After that I got involved with a restaurant owner at 206 E. 63rd St., a location where every restaurant failed, because I am interested in failure. Failure is a learning experience. When I was a sports writer, the locker room of a loser was always more interesting than the locker room of a winner. So here was John Bobbitt, who was a loser in every sense, losing his most important member; for five hours it was on the grass. From 1992 until 1999 I had invested eight years of my life on three subjects: the restaurant that was always failing and the history of its building, a redneck sheriff from Selma from my days in the civil rights movement, and the John Bobbitt story. I added my own life coming into the New York Times, but the organizational problems were enormous. The choreography of nonfiction if it is sprawling presents major control problems. You have to get all the steps, all the dancers in accord, if the book is going to hold up. And I had been eight years working, floundering, getting nowhere.

But in July of 1999, a Saturday, I happened to be watching a baseball game on the television between the Yankees and the Mets. I had been a Yankee fan all my life because during World War I the Yankees trained near Ocean City because of gas rationing, so I got hooked on baseball as an 11-year-old and remain hooked from then until now. Anyway, I was watching baseball, and on that same Saturday was a highly advertised game between the United States national women's soccer team and the national team of China. I was channel surfing, and I was interested in this soccer game because I had seen a number of Gatorade commercials involving Mia Hamm, who was doing the commercials with Michael Jordan and was beating him at everything. I had never heard of her, but Mia Hamm was said to be the greatest soccer player in the United States, not only among women but among men. So when I saw the United States soccer match led by Mia Hamm, I started flipping between the baseball game and the soccer game, trying to avoid work, so I could get my mind off of the miserable life that I was living.

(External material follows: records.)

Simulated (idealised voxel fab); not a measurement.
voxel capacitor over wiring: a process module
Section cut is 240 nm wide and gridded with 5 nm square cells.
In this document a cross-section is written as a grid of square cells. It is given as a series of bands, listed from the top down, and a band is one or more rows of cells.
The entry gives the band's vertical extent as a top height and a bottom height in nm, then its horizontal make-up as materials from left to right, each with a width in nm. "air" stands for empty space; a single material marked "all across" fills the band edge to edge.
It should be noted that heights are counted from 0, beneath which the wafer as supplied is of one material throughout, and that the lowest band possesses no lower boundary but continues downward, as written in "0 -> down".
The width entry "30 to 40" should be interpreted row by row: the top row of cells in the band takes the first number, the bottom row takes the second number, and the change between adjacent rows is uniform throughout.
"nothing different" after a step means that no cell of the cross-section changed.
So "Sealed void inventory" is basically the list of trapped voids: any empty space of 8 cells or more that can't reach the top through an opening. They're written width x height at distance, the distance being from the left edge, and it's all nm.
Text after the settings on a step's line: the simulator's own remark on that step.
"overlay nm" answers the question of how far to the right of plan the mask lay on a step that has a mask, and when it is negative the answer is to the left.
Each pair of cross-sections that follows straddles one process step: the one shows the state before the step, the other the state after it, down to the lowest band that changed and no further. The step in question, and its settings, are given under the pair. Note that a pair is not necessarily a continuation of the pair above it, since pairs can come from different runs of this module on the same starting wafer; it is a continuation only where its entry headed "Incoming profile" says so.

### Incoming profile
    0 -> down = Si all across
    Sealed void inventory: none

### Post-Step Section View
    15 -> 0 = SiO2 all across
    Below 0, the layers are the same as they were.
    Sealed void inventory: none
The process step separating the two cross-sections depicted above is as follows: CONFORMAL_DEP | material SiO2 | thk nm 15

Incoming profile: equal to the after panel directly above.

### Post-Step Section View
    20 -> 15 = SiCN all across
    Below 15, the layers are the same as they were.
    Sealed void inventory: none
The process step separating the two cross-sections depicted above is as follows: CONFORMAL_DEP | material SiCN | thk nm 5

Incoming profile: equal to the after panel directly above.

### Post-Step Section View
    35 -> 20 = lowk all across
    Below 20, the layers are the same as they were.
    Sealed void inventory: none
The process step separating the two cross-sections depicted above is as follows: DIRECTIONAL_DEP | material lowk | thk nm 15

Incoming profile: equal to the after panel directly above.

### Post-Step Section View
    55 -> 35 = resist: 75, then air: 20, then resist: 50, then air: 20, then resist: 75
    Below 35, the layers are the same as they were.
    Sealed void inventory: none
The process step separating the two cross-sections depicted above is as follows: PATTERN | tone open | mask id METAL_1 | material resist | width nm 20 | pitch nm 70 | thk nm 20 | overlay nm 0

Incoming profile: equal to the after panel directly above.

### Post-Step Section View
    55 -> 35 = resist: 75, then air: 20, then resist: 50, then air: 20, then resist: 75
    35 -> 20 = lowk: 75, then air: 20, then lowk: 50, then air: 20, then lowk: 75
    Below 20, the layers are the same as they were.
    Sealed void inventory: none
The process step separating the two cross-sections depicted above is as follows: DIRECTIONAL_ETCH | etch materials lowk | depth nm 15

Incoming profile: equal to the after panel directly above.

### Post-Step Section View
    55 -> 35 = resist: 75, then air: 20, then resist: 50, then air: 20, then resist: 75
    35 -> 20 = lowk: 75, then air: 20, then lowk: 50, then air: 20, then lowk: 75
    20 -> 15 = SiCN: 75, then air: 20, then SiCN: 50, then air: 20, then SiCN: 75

I had never watched soccer in my life; like people of my age, I don't understand soccer. It's a foreign game. My father might have understood it, but for all of the wonderful things that were imported from the old country, they did not import soccer. And here I am watching this game, and I'm not being very enthralled by it because I don't understand it. But I do know that there are 90,000 people in the Rose Bowl watching it. They were enthusiastic. I don't know what they were making all the noise about, but they were clearly excited. I was interested because of the adversarial relationship between the United States and China. That relationship brought a kind of Cold War element to the game as great sports events sometimes do, as a Joe Louis vs. Max Schmeling fight did years ago in the period of Nazi Germany.

So I saw this game as interesting on that level. These women from the People's Republic of China are athletes and they are against the United States and Mia Hamm. It wound up being a nothing-nothing game. But after the extra time they had a shootout of penalty kicks. One Chinese woman ended up missing the penalty kick, and the game was over. If I were a sportswriter I would be in that locker room right now, and I wouldn't be talking to Mia Hamm – I would be talking to that woman who missed the kick. She has to get on that airplane in Los Angeles and go all the way back to China somewhere, 20-some hours in the air, and she has to live with that. She has to go back to a China that is so eager to knock off the Americans, so angry at our meddlesome foreign policy. It struck me that this was the way to write about China. This woman is 25 years old and she lost; she screwed up. What is it like for a 25-year-old woman to screw up in this communist regime emerging as a world power with a certain sense of an adversarial relationship with the U.S.?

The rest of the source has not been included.